As I wrote essays about the worsening conditions of life, I remembered the time when I coached our town's Little League Team for basketball. At first I was skeptical about the idea of taking charge of rowdy and pesky kids who always seem to misbehave and get in trouble. But my parents insisted and so I went and prepared for the worst. I went to the local sports center and braced myself.

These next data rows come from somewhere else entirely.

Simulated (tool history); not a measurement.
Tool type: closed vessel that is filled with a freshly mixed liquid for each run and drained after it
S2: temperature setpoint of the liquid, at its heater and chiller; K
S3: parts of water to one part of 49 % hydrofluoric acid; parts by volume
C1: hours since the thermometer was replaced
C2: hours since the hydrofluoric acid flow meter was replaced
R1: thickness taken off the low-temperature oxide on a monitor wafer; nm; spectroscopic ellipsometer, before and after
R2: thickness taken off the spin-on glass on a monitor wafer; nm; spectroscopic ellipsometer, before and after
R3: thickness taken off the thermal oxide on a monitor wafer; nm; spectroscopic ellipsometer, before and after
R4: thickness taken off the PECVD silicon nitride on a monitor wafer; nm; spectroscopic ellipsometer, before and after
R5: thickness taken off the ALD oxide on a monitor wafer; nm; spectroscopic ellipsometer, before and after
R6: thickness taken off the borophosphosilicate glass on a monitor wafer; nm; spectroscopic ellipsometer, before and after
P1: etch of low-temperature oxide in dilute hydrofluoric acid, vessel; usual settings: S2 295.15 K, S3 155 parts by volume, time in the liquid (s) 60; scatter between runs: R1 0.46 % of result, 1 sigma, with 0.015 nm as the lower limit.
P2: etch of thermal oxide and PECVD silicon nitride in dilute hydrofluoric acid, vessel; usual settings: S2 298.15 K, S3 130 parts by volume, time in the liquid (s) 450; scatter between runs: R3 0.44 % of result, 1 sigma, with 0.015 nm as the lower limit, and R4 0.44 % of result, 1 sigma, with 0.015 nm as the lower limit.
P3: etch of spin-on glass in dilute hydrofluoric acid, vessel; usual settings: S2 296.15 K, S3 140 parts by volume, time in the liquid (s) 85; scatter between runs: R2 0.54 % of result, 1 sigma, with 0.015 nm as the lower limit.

It was a circus! Kids running around throwing balls at each other greeted my eyes. I ran to the nearest bathroom to think of what I got myself into. I took deep breaths and went out to take charge. I held the whistle to my lips and blew a shrill warning stop whatever foolishness they were doing. Amazingly they stopped and formed a line. I gave them practice drills to work on and they willingly followed my instructions with enthusiasm and grim determination. I also saw the competitive spirit that drove these kids and I knew instantly that they have something to prove. some kids were good enough to play against other teams but what really caught my eye was how the little ones strived to push their body past its threshold. I really thought that they have a shot a shot at being great.
I was suddenly ashamed of myself for almost walking out on them and giving up without even trying. I judged them prematurely and I never thought that I find a family with them on and off the court. I was proud, brash but now, as I see them win game after game with proud smiles and genuine happiness on their faces, I am humbler and blessed.